Goin' crazy with "Marvel Vs. Capcom 3"
Last updated on March 02, 2011 at 03:45 PM

Score: 8.5/10
The Good: It's the first "MvC" in over a decade! It's still freakin' nuts and it's got prettied-up graphics! The control scheme has been tweaked to be easier to use without removing the challenge. Character balance is also in abundant supply.
The Bad: Doesn't do a whole lot to move the series forward. Fewer characters and fewer extras than expected, especially in the shadow of "MvC2." If you suffer from epilepsy stay far, far away from any room in which this game is being played.
The Ugly: Still no Fantastic Four members? And, good lord, who is responsible for the aural crapfest that is the soundtrack? I'd rather listen to Vogon poetry than this.

What I expected from "Marvel Vs. Capcom 3" can be summed up in one word: crazy. I'm looking for a new level of insane, button-punching, screen-filling madness. While waiting for the title screen to load in the original "Marvel vs. Capcom" a lone, crazed voice could be heard yelling, "Let's go crazy!" Yes, let us go crazy, my friend.

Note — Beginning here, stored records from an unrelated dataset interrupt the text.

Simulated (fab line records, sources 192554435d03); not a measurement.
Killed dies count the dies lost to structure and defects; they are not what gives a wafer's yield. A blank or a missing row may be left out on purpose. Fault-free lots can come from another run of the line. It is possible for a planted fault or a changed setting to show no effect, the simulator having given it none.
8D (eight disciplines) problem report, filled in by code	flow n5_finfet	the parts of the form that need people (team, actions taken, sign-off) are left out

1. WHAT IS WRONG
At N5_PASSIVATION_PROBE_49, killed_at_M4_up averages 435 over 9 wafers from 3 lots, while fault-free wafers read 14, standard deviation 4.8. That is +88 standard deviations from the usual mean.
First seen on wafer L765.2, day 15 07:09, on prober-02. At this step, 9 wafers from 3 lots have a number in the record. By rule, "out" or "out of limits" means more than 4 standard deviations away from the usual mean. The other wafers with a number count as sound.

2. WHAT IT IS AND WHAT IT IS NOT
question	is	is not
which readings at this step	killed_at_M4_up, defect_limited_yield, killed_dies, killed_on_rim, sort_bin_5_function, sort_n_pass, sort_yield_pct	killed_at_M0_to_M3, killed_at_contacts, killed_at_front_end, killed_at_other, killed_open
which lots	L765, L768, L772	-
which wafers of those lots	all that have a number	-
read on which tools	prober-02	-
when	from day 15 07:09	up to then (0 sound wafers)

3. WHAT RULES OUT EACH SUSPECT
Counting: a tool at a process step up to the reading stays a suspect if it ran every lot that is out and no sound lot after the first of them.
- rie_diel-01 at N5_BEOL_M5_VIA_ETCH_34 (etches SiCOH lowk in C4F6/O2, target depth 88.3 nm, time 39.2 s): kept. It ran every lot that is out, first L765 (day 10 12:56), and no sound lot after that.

The switch to 3D graphics (specifically cell-shaded polygons) is as advantageous to this series as it was to "Street Fighter IV." They upgrade the look of the game without sacrificing the cartoon-y feel that's always been a trademark of the series.

One of the unfortunate hallmarks of the "MvC" series on home consoles has been the often terrible, terrible amount of slowdown. Perhaps the greatest added benefit of the switch to 3D is that, no matter the amount of craziness going on onscreen, there is no slowdown. No chance to admire the frame-by-frame animations meticulously crafted by Capcom as they crawl across the screen one frame every couple of seconds, yes. But, overall a huge improvement to playability.

"MvC2" was rather famous for the sheer number of characters to choose from. Not only did it include nearly every previous character from the Vs. franchise, it introduced several new ones.

Some of the new additions (like Deadpool, Viewtiful Joe, Zero, Super-Skrull) seem like they've been a longtime coming. On the opposite end, though, some of the exclusions seem strange: Cyclops, Strider, Sakura, Mega Man, Venom.

If there's one place "MvC3" suffers in comparison to its predecessors its in the fact that there are far fewer characters to choose from. While it does help in terms of game play balance between teams, the fact that there will almost certainly be a plethora of downloadable characters puts that balance in question while also putting the character total in a less than pleasing light.

Sure, it's become the norm for game companies to do this (and I understand the reasons why they do it), but that doesn't mean I have to like the final outcome.

Let's just get this out of the way: The music in Vs. series games has always, without question, sucked. "MvC3" does not change that trend, meaning we're still at least 10 years away from an awesome fighter featuring a brutal Iron Maiden soundtrack.

Game Play
Someone once said, "All that glitters is not gold." Fortunately, the play in this game glitters and is most definitely gold.

I've always been more a fan of the Vs.-style game play than regular "SF."

That said, even in comparison to the sublime "Street Fighter IV," this game stands as a new high water mark for Capcom fighters.

The improvements to the streamlined controls found in "MvC2" are subtle, yet extremely welcome. Putting the majority of tag partner controls on the shoulder buttons is a genius move. A quick tap will call them in for a crossover attack, and holding the button will tag out for a partner. Push the two together (with the appropriately filled super gauge) and you get crossover super combos. Simple, effective, fun.

And, as mentioned previously, there's a surprising amount of balance to be found here, despite the overall anarchy inherent to these types of games.

Tip: Check out Deadpool's Shoryuken, as it's far morre hilarious than anything Dan's done in his entire career.

There's not a whole lot to talk about here, especially in comparison to the large number of unlockables in "MvC2."

Most of what you'll be getting are character models and ending viewers, and the gods only know why someone would eve chose to go back and look at those two-frame, static endings. The extra costumes (many characters get more than a regular palette swap when alternate costumes are chosen) are pretty slick, but aren't present for every character.

Much like the character selection, there's a good chance this area might get more fleshed out with DLC. (Jill Valentine and Shuma Gorath are already available if you picked up the Special Edition game. I didn't, I'm poor, wanna fight about it?).

Overall, Capcom has blessed the fighting game elite with another masterpiece in need of mastering. The sheer number of characters combinations will keep any fighter busy looking for their ideal team for months to come. Online play is, of course, well appreciated, and it's all wrapped up in a pretty sweet looking package. Just don't expect a whole lot that's earth-shatteringly new. This is very much a Vs.-style game, with a Vs.-style presentation (albeit prettier) and Vs.-style fan service.

With any luck this is the herald for a release of a Vs. Series anthology of some sort, including all the previous games in the series as they appeared in the arcade.